At today's Intel IDF keynote, DJs Qbert and Killa-Jewel (Julie Fainer) showed off prototype versions of that four-year-old promise. It's called "the Invader" and houses a touchscreen display running Windows 10. During today's presentation, both turntablers were spinning with the popular Traktor mixing software -- but they could be using any DJ app that runs on Microsoft's operating system. It's an evolution both for mixers and for the company that built it.
Thud Rumble has been designing mixers and other DJ products for third parties like Vestax (which shuttered in 2014) and Sony as well as for itself since 1996. But the Invader will be different. Instead of just ordering a mixer in one of a few different variations, buyers will be able to customize their order with laser-etching options, various colors and a choice of rubber or old-school arcade buttons. Co-founder Desuasido told Engadget, "We're doing the Tesla business model."
Johnson is now the company's lead developer, and he's been working nonstop to get the two prototypes on stage ready for the Intel keynote. The week before the event, at the Thud Rumble offices in Millbrae, California, Johnson was showing QBert and Killa-Jewel some changes he'd made to the mixers they would be using. So eager to check them out, both DJs started scratching while he was still tweaking the devices.
The prototypes are taller than the final product. Johnson says they could be as thin as two centimeters (the plan is to get them thin enough to slip into a backpack), with articulated legs that extend during setup so they're the same height as the turntables. Along each side are eight buttons that correspond with cuts (a point in a song) set up by a DJ. As usual, the fader sits in the middle, with the volume controls for each deck above it. Additional buttons and topless knobs are scattered along the face of the Invader. Each corresponds with a feature. The knobs will also be buttons that can be depressed to access additional functions.
One of the biggest features is that the Invader negates the need to drag your personal data around with you. Fainer points out that you already have to carry a mixer around. "You don't want to be carrying your laptop around too. You have your whole life on that thing," he says.
Johnson says that he, Quitevis and Desuasido argued about what features to add to the mixer over the course of two days. "It was intense, but it was fun, and we were all really happy about what came out of it."

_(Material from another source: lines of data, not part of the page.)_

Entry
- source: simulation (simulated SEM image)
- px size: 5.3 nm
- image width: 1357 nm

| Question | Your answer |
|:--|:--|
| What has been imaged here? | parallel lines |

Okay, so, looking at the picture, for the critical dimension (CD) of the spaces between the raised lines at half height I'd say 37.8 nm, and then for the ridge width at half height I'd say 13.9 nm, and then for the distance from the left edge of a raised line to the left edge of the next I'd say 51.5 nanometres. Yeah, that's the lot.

The company is hoping DJs will also be happy with what they built. The next step after IDF will be to finalize the printed circuit board (PCB) designs. Native Instruments, which makes Traktor devices, is working with Thud Rumble to create an audio interface. The final Invader mixer will have the usual audio ports, including the ability to switch to phono so DJs can scratch actual vinyl. It'll have USB 3 ports and an HDMI socket so DJs can use applications like Serato Video to output moving images. As you might expect, given that the device was shown off at Intel's developer conference, it runs on Intel i5 and i7 processors. It's competitively priced at $1,699 (the Pioneer DJ DJM-S9 mixer for Serato costs the same without a built-in computer) and will ship at the end of the year.
Quitevis' hope is that this setup will return DJs to a simpler time, like when he first started spinning. "I was used to just having my mixer and records and, boom, start scratching," he says. "Now I gotta set up this fricking laptop and wires and stuff." With the Invader, the all-in-one-mixer dream Quitevis and Johnson had all those years ago might finally bring some streamlining back to DJing.